How do I generate combinations where each successive combination is least like the previous? I have a pool of 9 people, from which I want to weekly choose 5 to take to lunch.  When I generate combinations in Excel, I get something like the following:
First few combinations
The problem is, if I proceed down the list, the first 4 people are chosen every time, with each iteration only changing the 5th person.  I would like to make each iteration as different from the previous one as possible to maximize the variety. In practice, it could mean that the second iteration shares only one name with first.  Any ideas how to change the generation method to maximize variety from week to week?  Thanks!
 A: I have no proof that this is optimal, but I'd try numbering the combinations with indexes from 1 to 126, and creating an additional column which has value ABS(index - 63) and then sorting the rows according to that additional column, with a stable sort.
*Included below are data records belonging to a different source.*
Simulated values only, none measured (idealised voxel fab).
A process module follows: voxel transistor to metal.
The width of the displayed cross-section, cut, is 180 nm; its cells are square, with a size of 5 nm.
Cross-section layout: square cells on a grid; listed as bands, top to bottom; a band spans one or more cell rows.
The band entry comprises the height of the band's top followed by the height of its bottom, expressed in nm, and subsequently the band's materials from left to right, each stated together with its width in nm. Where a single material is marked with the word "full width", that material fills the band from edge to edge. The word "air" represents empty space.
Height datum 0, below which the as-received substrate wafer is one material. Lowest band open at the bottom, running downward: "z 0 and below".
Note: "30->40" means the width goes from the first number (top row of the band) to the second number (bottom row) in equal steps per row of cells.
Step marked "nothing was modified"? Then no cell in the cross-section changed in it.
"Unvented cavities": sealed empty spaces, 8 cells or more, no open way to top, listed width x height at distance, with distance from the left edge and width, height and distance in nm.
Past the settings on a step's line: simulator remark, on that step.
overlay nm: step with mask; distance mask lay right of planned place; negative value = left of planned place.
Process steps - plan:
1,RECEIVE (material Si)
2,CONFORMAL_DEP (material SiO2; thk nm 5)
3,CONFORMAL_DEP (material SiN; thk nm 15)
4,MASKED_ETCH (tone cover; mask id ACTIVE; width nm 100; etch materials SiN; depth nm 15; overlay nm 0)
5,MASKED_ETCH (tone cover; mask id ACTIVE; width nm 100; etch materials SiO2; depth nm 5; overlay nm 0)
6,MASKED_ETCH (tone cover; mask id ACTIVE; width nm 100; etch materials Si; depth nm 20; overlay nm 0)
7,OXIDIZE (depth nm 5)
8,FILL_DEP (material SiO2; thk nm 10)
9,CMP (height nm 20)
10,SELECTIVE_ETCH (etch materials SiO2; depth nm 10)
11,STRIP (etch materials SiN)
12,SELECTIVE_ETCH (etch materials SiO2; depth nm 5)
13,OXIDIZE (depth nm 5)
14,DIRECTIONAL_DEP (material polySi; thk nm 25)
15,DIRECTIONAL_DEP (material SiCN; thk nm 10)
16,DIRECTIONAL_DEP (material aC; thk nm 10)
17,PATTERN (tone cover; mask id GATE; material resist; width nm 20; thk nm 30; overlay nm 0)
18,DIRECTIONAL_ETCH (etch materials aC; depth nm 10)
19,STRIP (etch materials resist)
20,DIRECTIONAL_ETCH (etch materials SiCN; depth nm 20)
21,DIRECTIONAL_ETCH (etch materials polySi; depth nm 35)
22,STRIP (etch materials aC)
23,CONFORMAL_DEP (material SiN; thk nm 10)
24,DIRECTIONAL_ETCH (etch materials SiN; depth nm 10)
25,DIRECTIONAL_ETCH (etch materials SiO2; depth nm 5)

The sort will interleave the combinations from the two ends inwards, so most of the time two adjacent combinations will be mainly different (except at the very middle of the list).
Another possibility for the sort key column is MOD(index - 1, 63). That rearranges the combinations as if they were a deck of cards split exactly in half and then exactly riffle shuffled.
Another possibility is just to generate random values for the column you use as the sort key (as suggested by Dubs while I was writing this); this will remove the deterministic similarity you have between successive results of Excel's combination algorithm, but whether two successive combinations of the sorted output are similar will then be a matter of luck.
The best way to solve your problem that I can think of is to formalize what you mean by "different" into a distance function over pairs of combinations which is smaller the more different the pair is, and then use this distance function to create a Traveling Salesman Problem. The solution, however, would probably be much more expensive in computing time than you would probably want to invest, here.
A: Consider the graph whose vertices are all $\binom{9}4$ subsets of friends of size four, and with an edge between subsets if they are disjoint. You want a Hamiltonian cycle in this graph; each vertex represents the friends not present at your lunch. 
This graph is known as the Knesser graph $K({9,4})$. According to this preprint on the arXiv, $K(9,4)$ does have a Hamiltonian cycle.